Post-Quantum Encryption: What the Future Holds for File Security

Quantum computers will eventually break RSA and ECC. The world is already preparing. Here's what post-quantum cryptography means for your files.

April 21, 2026·6 min read
Quantum computing future encryption

The encryption protecting the internet today — RSA, Elliptic Curve Cryptography (ECC), and Diffie-Hellman key exchange — is mathematically secure against classical computers. Quantum computers will change that. The question isn't whether, but when. The US NIST has already standardised the first post-quantum algorithms. Here's what this means for file security.

Why Quantum Computers Threaten Current Encryption

Classical computers factor large numbers in exponential time — too slow to break RSA in any practical sense. Quantum computers running Shor's algorithm can factor large numbers in polynomial time. An RSA-2048 key that would take classical computers billions of years to crack could theoretically be broken by a sufficiently powerful quantum computer in hours.

AES-256, notably, is believed to be quantum-resistant. Symmetric encryption requires a more modest doubling of key length to maintain security against quantum attacks (Grover's algorithm). AES-128 becomes effectively AES-64 against quantum; AES-256 remains adequately secure.

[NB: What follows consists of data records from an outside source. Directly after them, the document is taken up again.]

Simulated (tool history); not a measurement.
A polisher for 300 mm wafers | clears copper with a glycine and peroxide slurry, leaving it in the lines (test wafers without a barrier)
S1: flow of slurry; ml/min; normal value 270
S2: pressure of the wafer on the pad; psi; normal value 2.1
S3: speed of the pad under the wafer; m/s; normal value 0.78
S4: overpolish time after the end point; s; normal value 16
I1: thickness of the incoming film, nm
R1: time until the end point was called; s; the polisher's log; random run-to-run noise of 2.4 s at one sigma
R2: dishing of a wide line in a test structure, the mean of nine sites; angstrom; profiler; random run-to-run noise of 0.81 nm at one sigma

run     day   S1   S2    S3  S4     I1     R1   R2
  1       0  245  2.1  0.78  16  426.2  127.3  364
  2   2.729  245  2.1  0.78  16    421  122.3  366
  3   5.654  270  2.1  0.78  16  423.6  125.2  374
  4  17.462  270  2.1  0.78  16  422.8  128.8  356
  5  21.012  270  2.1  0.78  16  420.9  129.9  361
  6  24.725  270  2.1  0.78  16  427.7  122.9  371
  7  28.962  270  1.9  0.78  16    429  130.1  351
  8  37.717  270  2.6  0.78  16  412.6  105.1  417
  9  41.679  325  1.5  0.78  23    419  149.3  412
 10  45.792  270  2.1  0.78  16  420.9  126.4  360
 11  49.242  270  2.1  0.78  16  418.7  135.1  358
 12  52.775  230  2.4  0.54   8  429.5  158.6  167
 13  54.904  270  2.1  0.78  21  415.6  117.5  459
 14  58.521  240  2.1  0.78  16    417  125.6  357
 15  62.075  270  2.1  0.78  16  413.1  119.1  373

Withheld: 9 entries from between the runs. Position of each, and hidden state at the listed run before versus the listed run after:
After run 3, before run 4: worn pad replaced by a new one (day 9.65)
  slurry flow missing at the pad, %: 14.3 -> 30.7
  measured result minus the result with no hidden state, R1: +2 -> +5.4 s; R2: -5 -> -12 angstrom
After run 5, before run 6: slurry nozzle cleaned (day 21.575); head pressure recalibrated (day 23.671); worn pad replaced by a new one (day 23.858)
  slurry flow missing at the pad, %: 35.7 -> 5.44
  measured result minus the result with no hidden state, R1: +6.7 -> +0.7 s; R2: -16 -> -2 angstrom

NIST's Post-Quantum Standards (2024)

After an eight-year competition, NIST standardised the first post-quantum algorithms:

  • CRYSTALS-Kyber (ML-KEM) — key encapsulation mechanism, replacing RSA and ECDH
  • CRYSTALS-Dilithium (ML-DSA) — digital signatures, replacing ECDSA
  • SPHINCS+ (SLH-DSA) — hash-based signatures as a conservative backup

"Harvest Now, Decrypt Later"

Nation-state actors are already collecting encrypted network traffic today, expecting to decrypt it when quantum computers mature. If your sensitive files were shared in 2024 and are still classified as secret, they may be decrypted in 2035. For long-lived secrets, transitioning to post-quantum cryptography now is prudent.

What to Do Today

For most people and businesses, today's encryption (TLS 1.3, AES-256) is adequate for files that will lose sensitivity within a few years. For long-lived secrets — cryptographic keys, trade secrets, national security materials — begin planning migration to NIST-approved post-quantum algorithms.